Before I tell you 12 things you should know about Matt Kilroy, the 1886 pitcher who did that, let’s get any dreamy-eyed 1886 nonsense out of the way.

Forever ago.

There are no “good old days.” You might think you missed out on something special, but you didn’t.

1886 was lousy. It was unsafe. It was unsanitary. And, the average lifespan in the United States was 39.

Albert Pujols, 41. Nelson Cruz, 40. Yadier Molina, 38. You get my point.

It was tuberculosis that probably got you. Or, rabid mad dogs in New York City. Or, a horse fell on you or a carriage ran over you. Or a bridge or building collapsed on you. Or your entire town burned down with you in it.

Or, you were a child, which was extremely dangerous. As John Graunt, the 17th-century founder of demography sweetly put it: “Being a child was to forever be on the brink of death.”

You think wearing a mask for a year was a bother?

Stop your whimpering.

Try living through the recurring epidemics of cholera, typhoid, typhus, scarlet fever, smallpox, and yellow fever that mowed down Baltimore, Boston, Memphis, New Orleans, Philadelphia, and Washington, DC, over and over and over between 1865 and 1873.

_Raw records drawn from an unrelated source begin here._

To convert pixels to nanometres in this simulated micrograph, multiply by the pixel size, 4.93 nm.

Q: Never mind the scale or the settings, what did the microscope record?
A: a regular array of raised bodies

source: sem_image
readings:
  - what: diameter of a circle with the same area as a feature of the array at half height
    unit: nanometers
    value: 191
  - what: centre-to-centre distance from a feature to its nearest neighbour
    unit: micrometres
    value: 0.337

And, if you did live through the latest epidemic – and you probably didn’t, but if you did –  chances are, unless you were awfully rich, you lived in a house with no hot water, no shower, and – this is important – no toilet.

If you think the most important room in your house is your man cave, you are wrong. It is your bathroom. And, you should go in there right now, get down on your knees, and thank the modern gods for installing one in your house.

Good Things That Happened in 1886 Continue reading

I Am All That Is Left Of My Mother.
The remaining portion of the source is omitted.